(no subject)

Nov 15, 2005 23:29

I find my attempts to hum along with music when it gets lower than my vocal range (I'm very much a tenor) funny.

That essay was long and hardly worth it.

So I'm starting to try in skoo. It's working out... sort of well, I guess. I haven't nto had this much free time since just about ever.

My history teacher is a bitch. It's a male, so I can say that. But he's whiny and simply NEEDS things his way and he's rude to everyone and he thinks he's funny and he's the kind of person that doesn't take anything, whether it's job / family / the world / politics / religion seriously, and I really just cannot see that kind of personality as anything other than a defense mechanism, because there's the eternal 'well I mean I don't really care' counter to any insult and it makes for boring people, in my opinion.

I'm totally ready to run away from home when report cars come. Conferences too. Whyyyy do I hafta not care about school?

Sometimes I'm worried I'm using projection to tell myself I have fewer negative traits than I actually do.

I can trick myself so easily. I once thought 'Hmm. Wouldn't it be crazy if my twin brother didn't actually exist and I was schizoprhenic?'. I was worried about it for an entire hour.

How about we do that meme (did anyone know that was pronounced 'meem', by the way?) where you comment anonymously and tell me stuff about me? And I don't know any of that IP shit and include at least one (1) negative detail.

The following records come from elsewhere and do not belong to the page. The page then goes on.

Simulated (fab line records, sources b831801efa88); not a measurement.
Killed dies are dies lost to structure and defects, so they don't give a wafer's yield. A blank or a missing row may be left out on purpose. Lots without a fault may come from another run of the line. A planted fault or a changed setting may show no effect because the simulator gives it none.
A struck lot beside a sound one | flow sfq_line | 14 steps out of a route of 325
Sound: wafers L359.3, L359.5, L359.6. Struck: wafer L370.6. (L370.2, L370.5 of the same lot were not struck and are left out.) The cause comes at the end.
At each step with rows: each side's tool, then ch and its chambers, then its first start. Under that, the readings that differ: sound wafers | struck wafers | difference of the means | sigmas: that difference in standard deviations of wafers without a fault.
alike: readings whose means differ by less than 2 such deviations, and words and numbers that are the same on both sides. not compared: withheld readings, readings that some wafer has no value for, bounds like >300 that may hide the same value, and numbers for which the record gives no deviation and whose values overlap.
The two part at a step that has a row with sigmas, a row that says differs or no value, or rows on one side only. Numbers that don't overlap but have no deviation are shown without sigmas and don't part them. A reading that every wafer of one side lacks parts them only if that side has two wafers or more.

I remember thinking this one guy was way too obsessed with bettering himself and then I realized that it's not such a bad thing to be interested in and damn, just when I thought I wasn't a hypocrite about something.

I think my problem is that I try to figure people out and when I can't find any major, glaring flaws, I create them to make things balanced, and I tell myself "he's egotistical" or "she's judgemental" and such and it's terrible and I don't want to do it anymore. Not that anyone knew that, but don't put that in your comment, okay?

Wasn't this a fascinating revival of my lj.